NASA Rally Sport has ten Android apps in the Google Play store. These target various rally related functions, but mostly deal with rally timing and rally communication. Often when a new app is announced, or an upgrade is announced, someone will ask "Is there an Apple/iOS version?" and the answer is no. Here are the reasons why we only do Android.

Primary Task

The most important app we have, with the largest global user base, is the Rally Checkpoint Clock. This is the app used by the volunteers and officials to record racer times all over the course. This app in installed on Barnes and Noble Nook eReaders. These devices are Android, and there is no equivalent Apple/iOS device. There just isn't a 6" Apple/iOS tablet that can be purchased for under $50, which also can be viewed in full sunlight like an e-Ink screen, and which has a battery that lasts all weekend. So NRS develops primarily for Android because the most important app we make can only run on Android-only hardware.

Market Size

If one wanted to build a non-free app, to sell for profit, building an Apple/iOS app is a good way to go, in America. There's a sizable market for these expensive phones in the US and the amount of money spent buying apps in the US on Apple/iOS is large. However, that reasoning doesn't hold up when one's intent is to give away free software. In the US, 44% of phones are Apple/iOS, and 52% are Android. Globally though, Apple/iOS is only 12% and Android is 87%. The worldwide market for this technology is overwhelmingly Android. And NASA Rally Sport is already working with users on multiple other continents helping them with their rally scoring efforts. The Rally Checkpoint Clock is used all over the world, here is a map of usage during 2016:

Cost

To publish apps in the Android store, there's a one time fee of $25. To publish apps in the Apple store is $99 per year, and if you stop paying, your apps are removed from the Apple store. At NRS we've been around for nearly 15 years already and we approach these things with a 10-year view. "Do we want to spend $1,000 over the next decade to have an app listed in the Apple store that we can't use on any of our timing hardware? What does this get us?" Add to that the Apple computers needed to develop the app, and that's several thousands dollars more. The Android tools, in comparison, are free and can run on Windows, Linux, or iOS machines.

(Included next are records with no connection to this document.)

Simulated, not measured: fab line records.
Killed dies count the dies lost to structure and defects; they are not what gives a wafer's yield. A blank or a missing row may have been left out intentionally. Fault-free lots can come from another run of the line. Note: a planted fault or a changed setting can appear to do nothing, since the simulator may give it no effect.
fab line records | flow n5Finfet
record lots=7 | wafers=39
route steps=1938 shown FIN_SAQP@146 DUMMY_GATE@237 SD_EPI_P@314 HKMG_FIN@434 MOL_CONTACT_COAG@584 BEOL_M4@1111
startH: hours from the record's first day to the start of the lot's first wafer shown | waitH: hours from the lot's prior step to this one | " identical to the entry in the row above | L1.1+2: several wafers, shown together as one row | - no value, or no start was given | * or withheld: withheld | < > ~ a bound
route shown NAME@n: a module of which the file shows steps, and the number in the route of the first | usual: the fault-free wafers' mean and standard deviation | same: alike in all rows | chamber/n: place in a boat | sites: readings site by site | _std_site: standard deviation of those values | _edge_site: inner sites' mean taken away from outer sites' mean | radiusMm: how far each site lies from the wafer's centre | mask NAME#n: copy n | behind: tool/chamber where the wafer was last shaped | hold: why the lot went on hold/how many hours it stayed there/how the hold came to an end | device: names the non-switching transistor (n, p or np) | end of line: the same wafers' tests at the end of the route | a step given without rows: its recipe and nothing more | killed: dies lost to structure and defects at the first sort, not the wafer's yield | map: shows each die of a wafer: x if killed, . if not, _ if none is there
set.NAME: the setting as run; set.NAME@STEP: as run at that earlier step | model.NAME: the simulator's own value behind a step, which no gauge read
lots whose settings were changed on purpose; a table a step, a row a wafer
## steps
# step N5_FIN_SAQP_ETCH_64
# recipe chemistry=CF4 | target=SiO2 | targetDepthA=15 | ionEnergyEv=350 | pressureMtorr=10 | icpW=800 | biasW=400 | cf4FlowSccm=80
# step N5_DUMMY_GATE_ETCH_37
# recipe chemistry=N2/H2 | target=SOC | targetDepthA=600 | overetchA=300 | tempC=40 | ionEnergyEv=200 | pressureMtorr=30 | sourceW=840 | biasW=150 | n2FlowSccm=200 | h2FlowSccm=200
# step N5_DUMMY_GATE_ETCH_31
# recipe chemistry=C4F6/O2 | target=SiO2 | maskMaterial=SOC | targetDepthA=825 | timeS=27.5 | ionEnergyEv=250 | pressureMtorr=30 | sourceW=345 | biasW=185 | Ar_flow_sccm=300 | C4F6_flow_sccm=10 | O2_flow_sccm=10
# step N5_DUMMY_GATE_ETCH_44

All of this assume that the software engineering costs are zero. It's quite common when one hires a company for development that you would pay $100 to $150 per hour for development costs. Fifty hours here, fifty hours there... now you're talking real money.

Resources

There's only so much time in the day. All of the software at NRS is written in-house by one person. At any one time there are many "make rally awesome" projects on the back burner, and to have to do them all twice is a lot off effort. We could outsource these projects, but custom software is very expensive. Industry averages peg the development cost for these sorts of things as between $25,000 and $50,000 per app. NRS doesn't want to raise rally license cost to cover porting software.

The time span for the projects is also very long: The NRS scoring software has been under continual development for six years. Likewise, the Android Rally Checkpoint Clock has been under development for the last three years. So the it's not possible to "port it to Apple" and then walk away... the result of that would be outdated in a couple months. The full NRS software ecosystem, which is a combination of user accounts, back end servers, Android apps, is well over 100,000 lines of custom code. It is continually evolving at rapid pace.

Basically all this comes down to "we build all the awesome software we can to move the sport forward, but the return on investment (measured in time and dollars) isn't there to justify building it twice".